Political and fiscal crises have engulfed the Hamas-led Palestinian government since it took office in March, while harsh Israeli attacks have battered the overcrowded Gaza Strip, a stronghold for Hamas.
POLITICAL AND FISCAL CRISES
For the Palestinians, the most significant event in 2006 was the startling victory of the Islamic Resistance Movement (Hamas) in the second legislative elections after it defeated the long- dominant Fatah movement in January.
But the victory of Hamas, bent on resisting Israel's occupation and rejecting signed peace agreements with Israel, did not save the Palestinians from sufferings.
The Hamas-led cabinet had to face a grave fiscal crisis after key donors cut off all direct aid due to Hamas' refusal to meet their demands of recognizing Israel, honoring previous peace accords and renouncing violence.
Three months after the Hamas government took office, its spokesman Ghazi Hamad said that the government "does nothing except working on securing money."
Failing to pay salaries for almost 165,000 public servants, the government also bore a daily loss of about 1.1 million U.S. dollars and witnessed a high unemployment rate of 50 percent.
Most of governmental projects have stopped due to Israel's closure of Gaza commercial and passenger crossing points, lack of raw materials and suspension of international aid since Hamas took office, the Ministry of National Economy said.
Since the beginning of a Palestinian uprising in late 2000, direct and indirect losses due to Israeli siege have exceeded 15 billions dollars, according to figures released by the ministry.
"Improving the economic situation is also linked to lifting of Israeli blockade and release of withheld tax revenues that have exceeded 600 million dollars," Minister of National Economy Alaa al-A'raj told Xinhua.
The economic hardship facing the Hamas-led government undoubtedly led to a deteriorating political plight when the labor union has been going on general strike since September to claim overdue wages of government employees.
"There has been internal pressure because the people have starved and lost security and disagreement has grown," said Abdullah al-Hurrani, an intellectual.
Al-Hurrani, who is also a member of the Palestinian National Council, or the parliament, said that Hamas lost much of its popularity due to the lack of money and siege imposed by the West on the Palestinians.
"I voted for Hamas in the elections because they promised to reform and change our situation, but month after month, I found out that Hamas did not fulfill what it promised to voters," said Khamis Abdel Sallam, a teacher in Gaza.
Political analyst Talal Oukal said, "I think the Hamas-led government is in a political impasse."

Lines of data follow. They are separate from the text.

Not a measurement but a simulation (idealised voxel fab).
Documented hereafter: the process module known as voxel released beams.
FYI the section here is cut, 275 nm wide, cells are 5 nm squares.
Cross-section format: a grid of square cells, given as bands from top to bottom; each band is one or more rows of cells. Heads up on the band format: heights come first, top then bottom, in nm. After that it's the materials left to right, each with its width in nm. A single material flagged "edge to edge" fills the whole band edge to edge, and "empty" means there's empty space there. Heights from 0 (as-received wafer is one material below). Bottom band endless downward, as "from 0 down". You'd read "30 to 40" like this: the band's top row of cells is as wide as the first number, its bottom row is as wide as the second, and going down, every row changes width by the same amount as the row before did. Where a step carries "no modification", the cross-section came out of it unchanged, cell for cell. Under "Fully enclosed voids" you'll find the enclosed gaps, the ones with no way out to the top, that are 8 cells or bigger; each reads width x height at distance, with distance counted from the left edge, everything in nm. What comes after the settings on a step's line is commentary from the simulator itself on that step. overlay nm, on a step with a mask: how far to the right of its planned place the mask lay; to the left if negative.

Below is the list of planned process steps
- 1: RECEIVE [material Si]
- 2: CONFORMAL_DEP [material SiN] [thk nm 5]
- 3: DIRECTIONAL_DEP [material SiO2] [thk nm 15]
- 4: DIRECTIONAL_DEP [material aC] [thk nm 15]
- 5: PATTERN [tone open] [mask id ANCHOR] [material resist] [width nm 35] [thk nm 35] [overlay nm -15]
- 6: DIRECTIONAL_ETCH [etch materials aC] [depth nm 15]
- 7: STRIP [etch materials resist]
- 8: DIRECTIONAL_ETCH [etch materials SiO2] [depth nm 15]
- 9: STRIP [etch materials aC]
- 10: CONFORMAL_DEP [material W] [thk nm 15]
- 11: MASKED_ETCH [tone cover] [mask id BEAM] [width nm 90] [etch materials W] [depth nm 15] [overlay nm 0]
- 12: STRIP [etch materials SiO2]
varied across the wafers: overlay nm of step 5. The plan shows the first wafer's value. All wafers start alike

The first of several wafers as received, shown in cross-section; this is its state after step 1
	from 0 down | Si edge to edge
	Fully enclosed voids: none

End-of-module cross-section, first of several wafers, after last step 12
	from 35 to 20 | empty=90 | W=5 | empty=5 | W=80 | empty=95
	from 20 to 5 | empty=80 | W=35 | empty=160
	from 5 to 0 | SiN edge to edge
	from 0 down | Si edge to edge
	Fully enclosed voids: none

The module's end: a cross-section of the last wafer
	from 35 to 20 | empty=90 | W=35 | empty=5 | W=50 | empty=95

"The cabinet's experience in governing is hard, though it is aware that being in opposition is different from being in office," he said.
In order to tackle the standoff, Hamas and Fatah have for months been discussing the idea of forming a national unity government, hoping that such a coalition government would meet international demands for the sake of lifting blockade.
But inter-Palestinian talks over the issue reached an impasse despite cautious optimism that a new coalition is imminent.
On Dec. 1, President Mahmoud Abbas convened a Palestine Liberation Organization Executive Committee meeting in the West Bank city of Ramallah and decided to freeze dialogue with Hamas on forming a new unity government.
Al-Hurrani said that there would be no new government "if Hamas keeps its stance."
Counting on their power in the parliament, Hamas insists on nominating a new prime minister and having the highest number of portfolios than any other parties.
"As President Abbas is tending to approve Hamas' candidate Muhammad Shubair as the prime minister to head the new government, the ruling Hamas movement should be content with this and leave the authority for Abbas to oversee the process of forming the coalition," said al-Hurrani.
Misfortunes never come singly. On June 25, three Palestinian militant groups, headed by the armed wing of Hamas, kidnapped an Israeli soldier and killed two others in a cross-border attack, sparking an Israeli military offensive against the Gaza Strip three days later.
Aiming to rescue captive soldier Gilad Shalit and halt rocket firing by Palestinian militants, Israel launched the "Summer Rains " operation against the Gaza Strip, the first since Israel withdrew from the coastal strip in September 2005.
The fierce offensive targeted every Hamas-linked body, including buildings of the cabinet and several ministries, and even destroyed Gaza's only power plant.
According to local human rights centers, up to 500 Palestinians have been killed in the Gaza Strip since capture of Shalit.
At the beginning of November, Israel unleashed a raging operation dubbed "Autumn Clouds" against northern Gaza Strip in response to an increasing rocket attack and failure to reach a deal on prisoners' swap.
"Autumn Clouds," the deadliest in years, claimed lives of more than 200 Palestinians.
"2006 was the most difficult year for the Palestinians and the political process," al-Hurrani said.
Following months of mutual accusations and feud between Hamas and rival Fatah of President Abbas, the Israeli offensive has somewhat united militants who eventually agreed on a truce with Israel.
A Palestinian-Israeli ceasefire went into effect on Nov. 26, ending five-month Israeli offensives on the strip.
To sustain the fresh but fragile truce, Israeli Prime Minister Ehud Olmert offered to reduce checkpoints, release frozen fund and free Palestinian prisoners in exchange for Shalit, raising hopes that the truce would lead to new peace efforts.